Breakfast Briefing, 12.13.2017: Unpacking Doug Jones' win in Alabama

Democrats are having a much better Wednesday morning than many Republicans, especially those who waited up for Roy Moore's concession that never came.

Alabama's new Senator-elect, Doug Jones. (Image via the Jones campaign's Facebook page).

Wednesday morning’s big story: Democrat Doug Jones pulled off an upset in Tuesday’s special Senate election in Alabama, a state that has run as deep a shade of red as the University of Alabama’s football uniforms in recent elections. Jones’ victory has bolstered Democrats’ hopes of flipping the House of Representatives and perhaps even the Senate in next year’s midterm elections. Republican Roy Moore has not conceded.

The special election was a double heaping of egg on the face of President Donald Trump, who had the dubious distinction of endorsing two losing candidates in the same race. Also for Steve Bannon, who establishment Republicans lashed out at for backing Moore in the minutes after the race was called. It was more of a mixed bag for Sassy the Horse, the steed Moore rode to cast his vote, who became internet famous for a night but was also the unwitting subject of "and the horse he rode in on" jokes on the covers of both New York tabloids.

The New York chapter of the PRSA wants to see diversity data from the PR industry’s agencies and trade groups. PRSA NY president-elect Sharon Fenster said the request is partly in response to Richard Edelman’s call for an industry-wide ethics compact. "Ethics includes transparency and accountability for diversity and inclusion data, too," she said.

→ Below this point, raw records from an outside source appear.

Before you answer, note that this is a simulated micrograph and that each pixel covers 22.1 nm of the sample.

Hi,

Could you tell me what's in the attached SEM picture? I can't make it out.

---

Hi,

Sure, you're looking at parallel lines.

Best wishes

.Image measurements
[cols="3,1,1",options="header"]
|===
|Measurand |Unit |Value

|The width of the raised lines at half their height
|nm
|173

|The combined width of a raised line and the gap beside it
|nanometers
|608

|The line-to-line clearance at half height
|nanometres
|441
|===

What the president will probably be tweeting about: an FBI agent removed from Special Counsel Robert Mueller’s investigative team called then-candidate Trump "an idiot" and other choice words this summer in text messages sent to a colleague, according to numerous reports. Republicans have already seized on the stories, according to ABC News.

Senate Minority Leader Chuck Schumer (D-NY) was the victim of a fake news scam in which forged documents supposedly documenting sexual harassment allegations against him were sent to media outlets. The former aide cited in the complaint, which was rife with errors such as the omission of lawyers’ names, told Axios her name was forged.